Now it is time to explain ...
Last week, before visiting the Mary Rose Museum, St. Anley attended a folk music club in company of somebody else's wife.
My friend Barry was there.
I introduced Laura.
Assumptions were made.
It was two days later that St. Anley, accompanied by two wives, visited the aforementioned museum where he recognised Barry in Tudor apparel.
"Hello, Barry," said St. A, "This is my wife, Jane."
Barry took a pace back. His thinking was evident ...
"That's not the wife who accompanied you on Tuesday."
Melanie, Jane's college friend, joined us.
"Oh, and here's Melanie."
Melanie being another man's wife.
Thus are sown the seeds of confusion.
It gets even more complicated ...
Yesterday I attended the same folk song club, initially unaccompanied.

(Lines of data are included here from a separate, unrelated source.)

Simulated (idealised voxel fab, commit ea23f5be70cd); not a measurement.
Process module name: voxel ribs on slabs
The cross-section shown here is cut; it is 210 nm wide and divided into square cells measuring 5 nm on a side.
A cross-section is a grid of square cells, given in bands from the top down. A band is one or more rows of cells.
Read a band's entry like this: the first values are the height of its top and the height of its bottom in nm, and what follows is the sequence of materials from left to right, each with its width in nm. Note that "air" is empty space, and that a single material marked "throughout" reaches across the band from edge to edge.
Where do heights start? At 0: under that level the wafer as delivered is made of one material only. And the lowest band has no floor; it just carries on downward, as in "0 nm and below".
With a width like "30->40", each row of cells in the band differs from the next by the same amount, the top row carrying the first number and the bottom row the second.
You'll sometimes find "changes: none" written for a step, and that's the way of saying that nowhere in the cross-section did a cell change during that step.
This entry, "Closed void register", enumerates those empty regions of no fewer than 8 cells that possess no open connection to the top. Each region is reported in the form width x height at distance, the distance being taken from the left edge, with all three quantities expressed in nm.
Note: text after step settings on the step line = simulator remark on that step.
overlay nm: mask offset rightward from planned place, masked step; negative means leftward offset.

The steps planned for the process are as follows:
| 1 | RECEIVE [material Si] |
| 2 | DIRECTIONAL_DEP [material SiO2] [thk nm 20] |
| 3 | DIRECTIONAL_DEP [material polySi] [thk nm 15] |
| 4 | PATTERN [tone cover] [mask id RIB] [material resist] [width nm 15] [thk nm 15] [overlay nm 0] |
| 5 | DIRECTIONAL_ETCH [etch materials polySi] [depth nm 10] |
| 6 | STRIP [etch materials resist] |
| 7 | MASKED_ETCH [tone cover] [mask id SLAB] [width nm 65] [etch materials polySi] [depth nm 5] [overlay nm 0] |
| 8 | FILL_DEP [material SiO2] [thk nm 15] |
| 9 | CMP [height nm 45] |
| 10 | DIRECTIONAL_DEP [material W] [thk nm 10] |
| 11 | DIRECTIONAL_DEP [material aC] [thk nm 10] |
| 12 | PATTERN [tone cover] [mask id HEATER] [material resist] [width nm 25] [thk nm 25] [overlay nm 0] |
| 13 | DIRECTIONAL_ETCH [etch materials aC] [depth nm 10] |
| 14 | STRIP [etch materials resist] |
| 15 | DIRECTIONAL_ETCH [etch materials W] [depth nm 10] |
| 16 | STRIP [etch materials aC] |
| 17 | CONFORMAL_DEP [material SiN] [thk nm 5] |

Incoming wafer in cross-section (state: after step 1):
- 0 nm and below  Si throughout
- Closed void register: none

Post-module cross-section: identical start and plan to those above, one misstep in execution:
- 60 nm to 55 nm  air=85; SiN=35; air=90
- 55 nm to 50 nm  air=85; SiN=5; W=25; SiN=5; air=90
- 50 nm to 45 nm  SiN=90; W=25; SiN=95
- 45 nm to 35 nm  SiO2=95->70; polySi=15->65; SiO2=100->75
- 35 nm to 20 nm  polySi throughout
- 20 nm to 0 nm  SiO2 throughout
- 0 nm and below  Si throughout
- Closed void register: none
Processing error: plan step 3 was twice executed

I performed The Ballad of Mary Rose, after an explanatory preamble. It was rather well received, though Barry's response was ambivalent.
Then a lady arrived.
I recognised her as a near-neighbour and friend.
I embraced her warmly, (thinking, "Here's my lift home!")
The gathering gasped, "What ... another wife?!"
"I will explain later, dear," I whispered to my warmly-embraced friend.
It gets worse ...
Lucy, a lovely lady of my long-time acquaintance, asked, "Can we sing Pleasant and Delightful."
"Yes!" said I.
I stumbled slightly when it came to the line:
...and if ever I return again, I will make you my bride.
Oh dear, there's an unsavoury reputation in the making here!